Story Cubes with Toddlers

Over on Google+, John Ward introduced me to a product called Rory’s Story Cubes as an idea-generation tool for the bedtime stories I tell my daughters. I ordered the base set and the Voyages add-on. There are several ways to use the dice, but for my purposes, the three of us took turns rolling dice and making up the story, with the goal being a complete story in nine dice.

Story Cubes

Here’s a transcript of my first attempt at using them with my daughters. Given that they’re two years old, I took a lot of control, but they enjoyed rolling the dice and getting in to the story. As they get more used to making things up, I will happily relinquish the reins to them.

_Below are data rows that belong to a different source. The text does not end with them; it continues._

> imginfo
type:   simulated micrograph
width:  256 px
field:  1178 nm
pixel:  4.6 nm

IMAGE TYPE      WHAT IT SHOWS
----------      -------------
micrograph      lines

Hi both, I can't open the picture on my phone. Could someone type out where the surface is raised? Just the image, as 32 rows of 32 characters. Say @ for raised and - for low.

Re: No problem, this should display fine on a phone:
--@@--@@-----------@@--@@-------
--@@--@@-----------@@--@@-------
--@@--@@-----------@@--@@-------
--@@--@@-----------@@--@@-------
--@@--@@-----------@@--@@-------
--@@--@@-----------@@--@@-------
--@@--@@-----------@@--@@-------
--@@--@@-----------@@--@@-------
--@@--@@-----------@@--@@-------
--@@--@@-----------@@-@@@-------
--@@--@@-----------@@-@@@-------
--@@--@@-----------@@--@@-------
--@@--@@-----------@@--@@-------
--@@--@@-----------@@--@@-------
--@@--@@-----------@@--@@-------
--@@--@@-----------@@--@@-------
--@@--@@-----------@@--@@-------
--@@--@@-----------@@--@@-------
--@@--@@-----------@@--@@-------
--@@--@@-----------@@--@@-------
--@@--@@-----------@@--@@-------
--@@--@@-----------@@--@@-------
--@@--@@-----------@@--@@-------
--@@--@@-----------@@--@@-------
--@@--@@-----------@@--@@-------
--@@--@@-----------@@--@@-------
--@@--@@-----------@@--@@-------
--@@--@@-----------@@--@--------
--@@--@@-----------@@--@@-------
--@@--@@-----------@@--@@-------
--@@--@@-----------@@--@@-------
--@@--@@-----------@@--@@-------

Dad: Okay roll the dice. [Daughter 1 rolls die.] So what’d we get? Oh, it looks like an insect, a bug. So is this going to be a story about a bug?

D1: Yeah.

Dad: Okay, so, what’s the bug’s name?

D1: It’s called Cristers. [Crickets?]

Dad: Cristers?

D1: Yeah. I want to get more!

Dad: Okay. So we have a bug named Cristers. And then Daughter 2, you pick a die and let’s find out some more about the story. Okay, roll the die. [D2 rolls die.] Uh, it’s a shrine, a temple. So we have Cristers and he’s going to the temple to pray about… What? What is he praying for? Why is he going to the temple?

D2: Because he’s um going to craaaaaassssshhhhh! Again!

Dad: He’s afraid he’s going to crash again? Okay, so we have a bug named Cristers who’s going to the temple to pray because he’s afraid he’s going to crash again. He’s obviously an airplane pilot of some sort. So I’ll roll one now. [Dad rolls die.]

D2: Glasses!

Dad: Oh, glasses… So he goes to the temple and he says to the monk, “I am very afraid that if I fly a plane again, I will crash again.” And the monk says, “Perhaps you should wear glasses the next time you fly the plane.” And Cristers says, “Glasses! Why didn’t I think of that?” Okay, pick a die. Roll it, let’s see what we get. [D1 rolls.]

D1: Stars!

Dad: Oh, stars and a wand. So let’s think what happens next. At that moment, a fairy godmother comes down and says, “Cristers, you have one wish. What will it be?

D2: My turn!

Dad: Okay. And Cristers says, “I wish for a pair of glasses that will allow me to see a hundred miles away.” Now you roll the die. [D2 rolls.] And you got, hmmm, looks like… a trap door in the floor with stairs going down? And the godmother says, “Okay, I will give you the glasses, Cristers. But first you must go down the Flight of a Thousand Stairs into the darkness.” And then what happens next? Cristers goes down the stairs into the darkness and he finds… [Dad rolls.] A pyramid! A pyramid deep under the earth. So he goes into the pyramid—

D2: My turn! My turn!

D1: A castle. I bring a castle!

Dad: It’s D1’s turn. So he goes into the pyramid and… Roll the die. [D1 rolls. Dad gasps at skull and crossbones.] Oh no. And he walks into the pyramid and he discovers that there is a curse and it says, “Anybody who enters this pyramid will surely die. And then D2 rolls. Oh, a fountain. And Cristers would die, except he discovers the Fountain of Life, and he reaches into the fountain and he pulls out… [Dad rolls.] A goblet. And he uses the goblet to drink from the fountain.

D1: A trophy!

Dad: Oh, is it a trophy? Okay, he gets a trophy that says, “You survived the Pyramid of Death by drinking the Waters of Life. Your reward is a pair of glasses that allows you to see a hundred miles away.” And Cristers put on the glasses and he got in his plane and he flew away and he could see perfectly and he flew and he flew and he landed fine and he didn’t crash and he was happy. The End.